Monday, May 25, 2015

The Watchers of the Television

I think in honour of Ireland I'll be calling it Game O'Thrones to-day.

Last night's episode seemed primarily to consist of connecting scenes between last week's episode and next week's--lots of plot stuff, big developments to get characters to new places for next week to digest. Some of it I liked, some of it felt a bit rushed, as the io9 review says. There were some dumb things but mostly they were because of already established dumb things.

Spoilers after the screenshot from Brazil.

I guess Peter Vaughan (left) won't be reuniting with his costar from Terry Gilliam's 1985 film, Brazil, Jonathan Pryce (right) because, in my favourite scene from last night, Vaughan's character, Maester Aemon, passed away more peacefully than just about anyone else in Westeros.

Aemon, reminiscing through slight hallucination, seems to find himself back with a more innocent version of his brother, the long dead mad king. The line where he says he dreamed he was old ranks with Ciaran Hinds' death earlier in the season.

Meanwhile, Pryce is miles away in King's Landing sparring with Diana Rigg.

I'm not really sure if the High Sparrow is very badly written or completely delusional. Olenna (Rigg) says she can spot a fraud a mile away and I thought, yeah, this guy isn't exactly subtle. As Olenna points out, out of all the people in King's Landing he could have condemned, he chose politically significant people. It's so obviously a power play. But he stays committed to the role, giving Olenna a rap about how the commoners outnumber the aristocrats and how he's with "the people". "Well, if that's so," I thought, "and you don't believe in VIPs, why are you scrubbing the floor of this huge room by yourself?"

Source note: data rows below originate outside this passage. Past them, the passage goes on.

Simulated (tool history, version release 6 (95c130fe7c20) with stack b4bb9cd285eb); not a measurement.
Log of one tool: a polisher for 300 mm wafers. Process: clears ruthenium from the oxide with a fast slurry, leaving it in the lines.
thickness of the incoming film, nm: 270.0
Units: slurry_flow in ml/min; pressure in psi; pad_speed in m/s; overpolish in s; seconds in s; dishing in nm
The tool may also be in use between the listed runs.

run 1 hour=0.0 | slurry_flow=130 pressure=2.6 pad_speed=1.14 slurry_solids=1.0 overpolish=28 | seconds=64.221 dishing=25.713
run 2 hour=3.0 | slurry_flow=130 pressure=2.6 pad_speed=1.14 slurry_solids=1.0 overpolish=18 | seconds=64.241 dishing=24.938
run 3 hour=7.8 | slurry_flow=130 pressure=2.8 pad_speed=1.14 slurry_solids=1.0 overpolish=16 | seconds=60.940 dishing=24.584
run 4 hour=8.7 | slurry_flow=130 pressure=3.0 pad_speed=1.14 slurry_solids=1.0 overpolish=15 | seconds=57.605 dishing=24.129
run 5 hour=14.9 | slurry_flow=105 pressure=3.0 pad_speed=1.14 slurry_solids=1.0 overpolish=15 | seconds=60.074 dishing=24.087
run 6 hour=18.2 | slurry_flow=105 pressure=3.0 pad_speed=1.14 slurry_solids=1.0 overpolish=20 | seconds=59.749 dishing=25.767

One thing that generally goes along with being popular is that people want to be around you. I guess if I worked hard for the show, I could say that scrubbing the floor is a form of meditation and the High Sparrow asked to be alone. But then, despite being the guy who says religion is supposed to be for the people, he's basically shutting everyone out of the holy place on his peculiar prerogative. It makes his threat to Olenna that he's somehow going to turn her own subjects against her seem really lame. George R.R. Martin has said in interviews that the Sparrows are inspired by the Reformation. If that's so, he or Benioff and Weiss have a pretty hazy grasp on that chapter in history. Neither the Catholics or the Protestants limited the people they denounced for heresy to prominent figures.

I did kind of like Pryce's speech about the age of the altar. But the character is far more effective if you look at him as a fringe cult figure, more like the Ranters or the Hussites than John Calvin or Martin Luther. The fact that Jan Hus was burned at the stake by the Catholic Church reminds us that crazy religious establishments tend to spend a lot more time killing smaller groups of people with other crazy religious ideas.

In Winterfell, we find Sansa locked away having suffered many more cruel nights at the hands of Ramsay. She begs Reek to help her--if anyone was expecting Theon to reassert himself and do so they must have forgotten about the time he had a straight razor to Ramsay's throat and did nothing but shave. Ramsay cut Theon's dick off, by the laws of bro-hood or something Theon has to do everything Ramsay says now.

You know, I should really stress this again in case Snoop Dogg is reading; you can't make a guy your thrall by cutting his penis off. It won't work.

I kind of wondered how Ramsay knew it was the old woman who told Sansa about the candle in the window signal. But I guess he could have interrogated all the serving staff. I guess he's not exactly following his father's advice about trying to win the hearts and minds of the north. At this point, I wouldn't be surprised if Roose kills Ramsay.

Not too far away, Stannis is plotting his attack on Winterfell despite Davos' misgivings. I really liked that Melisandre wants to sacrifice Stannis' daughter. I look forward to seeing how this plays out.

In Dorne, meanwhile, one of the Sand Snakes uses one of Melisandre's favourite persuasion techniques by taking her clothes off in the middle of a conversation with a guy though instead of sexually inexperienced Jon Snow who's caught flat-footed it's Bronn--rather out of character for him.

But I guess the big news from last night was Tyrion meeting Daenerys. This was the end of a segment featuring a series of very unlikely things--Tyrion managing to talk himself into being bought by the same guy who bought Jorah, the same buyer being rather careless with his slave gladiators, Daenerys apparently forgetting she'd outlawed slavery or somehow not understanding she was witnessing slaves fighting right in front of her, and Jorah managing to knock out half a dozen fighters without killing them. Tyrion, for some reason the only slave who was chained down, is set loose by another slave and promptly introduces himself to the queen, taking us well and truly outside the territory of the source books, by all accounts (I haven't read them). Well, to Benioff and Weiss, I say good luck. It would be nice if this works.